Sunday, March 3, 2013

March 4, 1863 (Friday): Finding A Replacement for "Grumble" Jones

General W. E. Jones

HEADQUARTERS, Fredericksburg, March 4, 1863.
Honorable JAMES A. SEDDON, Secretary of War, Richmond, Va.:
     SIR: I have received your letter of the 26th ultimo, directing General W. E. Jones to be relieved from the command of the District of the Shenandoah Valley. I will make the change your order as soon as circumstances will permit.
     I think it most judicious to change the cavalry brigades with their commanders, sending General Fitz. Lee's into the Valley with him, and bringing General Jones' east of the mountains. As General Fitz. Lee is now posted on the enemy's right flank, watching his movements, I shall have to replace him, or send forward a cavalry expedition before he can be withdrawn.

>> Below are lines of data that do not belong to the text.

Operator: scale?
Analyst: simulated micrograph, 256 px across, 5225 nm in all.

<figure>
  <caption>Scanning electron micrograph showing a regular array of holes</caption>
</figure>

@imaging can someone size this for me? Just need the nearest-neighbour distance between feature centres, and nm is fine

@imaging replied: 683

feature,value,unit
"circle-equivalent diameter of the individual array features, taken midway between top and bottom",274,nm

    I beg leave to say, in justice to General Jones, that I do not know that under the circumstances, with his force and that opposed to him, any one would have done better. General Fitz. Lee is an excellent cavalry officer, and is extremely useful in his present position. I do not know how I can spare him upon the resumption of active operations, as I feel at liberty to call upon him and General W. H. F. Lee on all occasions. General Hampton, the senior brigadier of cavalry, and an officer of standing and gallantry, might answer better.
     General Jones' brigade is that formerly commanded by General Ashby. It has always served in the Valley, and, I believe, is organized of men principally from that region. The only way of retaining the brigade there would be to transfer General Jones to an infantry brigade, and appoint Colonel Wickham or Colonel Munford to its command.
     General Milroy is reported to have under his command 15,000 men, stationed at Harper's Ferry, Martinsburg, Winchester, Romney, and New Creek. General Jones' force is not more than sufficient to restrain marauding.
    I have the honor to be, with great respect, your obedient servant,

    R. E. LEE,

Official Records, series I., Vol. 25, Part 2, Page 654.

Jones would have to remain a while longer in the Valley, despite political pressure being place on the Davis administration to remove him.  "Grumble" Jones was an able officer, but short tempered and ill disposed to interact in a congenial manner.  The alternatives mentioned were not practical.  It would have not have been a move welcomed by Hampton (as suggested by Lee) and Lee and Stuart did not want to see Fitz Lee dispatched.  Ultimately Munford would end up in the Valley, but at a later date.